Makes a lot of sense, come to think of it. I dare not, for reasons which will be obvious to my readers, offer any contemporary or geographically proximate allusions; but let me suggest, by way of example, there was probably more than a little Neanderthal in Adolf Hitler; or Joseph Stalin, for that matter. BJ Vorster also, if you want something closer to home, but not too unnervingly contemporary.

And here is another cherished myth gone bust: the notion, not merely that we are the only tool-makers – a notion long displaced, it seems, by contrary evidence ranging from birds to apes – but that we are the only users of tools for our sexual pleasure. Desmond Morris, as I recall, in his eye-opening ‘The Naked Ape’ revealed to my generation that amongst our distinctively human features was the fact that we were the only of god’s creatures to have sex for pleasure, and not merely for procreation. At twenty, that seemed a fabulous proposition, and I made it my business to express my unique humanity whenever and wherever and as often as possible. Oh, for the days of free love!

Of course, I never got nearly as much free love as I liked to make out, but still, you could give me an A (or was that an E?) for effort.

Anyhow, it turns out that this myth, too, is no longer tenable: gorillas have developed a sex toy of their own – and it is…wait for it: a leaf. Yes, that’s right – a leaf. In case your imagination proceeds at this point to run riot, refer to the news link, and find out for yourself.

What then, I wonder, is left us poor humans?

Language, perhaps, and imagination. Poetry. To abuse a cliche, creativity. Last Thursday, as I flew in to Durban, I was entranced by the barrier of high cloud that loomed into view as we approached the sea, and I wrote this ‘note to self’ as a reminder: ‘there, before us, was a city of cloud, as we came in towards the coast and Durban’s new King Shaka airport.’

A simple enough image, I guess; but one which, perhaps, conjures in your mind something of the sense of majesty and wonder that I felt, early that Thursday morning, on my way to a day’s work in another town. The magic here, is not in my words, but in your ability to respond. Something happens in one person’s mind, and kindles in the mind of another, an image, a sensation.
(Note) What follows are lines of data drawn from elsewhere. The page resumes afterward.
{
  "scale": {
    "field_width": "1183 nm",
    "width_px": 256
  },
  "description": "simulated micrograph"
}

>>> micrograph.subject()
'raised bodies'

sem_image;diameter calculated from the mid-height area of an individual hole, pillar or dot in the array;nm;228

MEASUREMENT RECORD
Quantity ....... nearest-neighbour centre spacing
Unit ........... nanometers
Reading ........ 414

And language, I dare say, is a tool of seduction that gorillas have yet to master; while imagination, I submit, sits ill with the heavy club and knuckle-dragging strength of our Neanderthal cousins.

Through the Looking Glass

07 Friday May 2010

Posted by Glen Fisher in Life Begins at 56

≈ 4 Comments

Was it Norman Mailer who wrote ‘Advertisements for Myself?’ I don’t remember, I never read the book anyway, but the title lodged there somewhere in my brain amongst the files marked ‘curious and interesting.’ Perhaps the book wasn’t, books like people don’t always deliver what they promise, but like people we are often more interested in what appears to be than what is.

Anyway.

What surfaced ‘Advertisements for Myself’ from the archives of my mind was the sense of how hard it is to write about the things I am going to write about, momentarily, as the Americans strangely say, without ending up in self-advertisement. And this is not what I want to do.

No, what I want to do, is to reflect, to pause and wonder, about the course my life has taken – and about the moments that, as one skates around the riskier corners of one’s life, twenty years later, awake from where they have been sleeping, on a pile of blankets in a darkened alley, and hurl themselves forward with a humorous bellow – ‘it’s me again! surprise!’

So, I was going to write, for instance, how it suddenly occurred to me, as I settled down this evening with a glass of wine, the autumn cold beginning to settle as the light began to cool, that I have walked this way before. Back in 1992, at a difficult and fraught point in my career and in my private life, I left my job for a three-month research contract with the National Education Policy Investigation. I remember asking my ex-wife whether I should do it, could we afford the risk; it’s your decision, she said, meaning, I will have nothing to do with it. On your own head. And I did take the decision. A year or so later I had a Fellowship to the US, and then I was headhunted – you see what I mean? Advertisements for myself.

This is not where my heart wants to go, now, as I note, for the record, that today I signed my separation agreement, and a consultancy contract, with the organisation I have worked for and with and through for thirteen years. I wanted to reflect, instead, on the journey this has been, on the people and the places, the strain and the joy of it; and most of all, to remind myself, I’ve done this before, I can do it again.

This has been a week that I can only describe as a re-awakening. There is some of that excitement and anticipation in the air, that I felt when I was first recruited into the organisation; when I went to America; when I got married, thirty years ago. This is not about the self – at least, not about the self as spectacle or as a list of events and accomplishments. It is much deeper, much more personal – it is ethical, aesthetic, philosophical. It is about the eternal and unanswerable question: what does it mean, to live a life well?

Like Alice, today I stepped through the Looking Glass. So far, so good.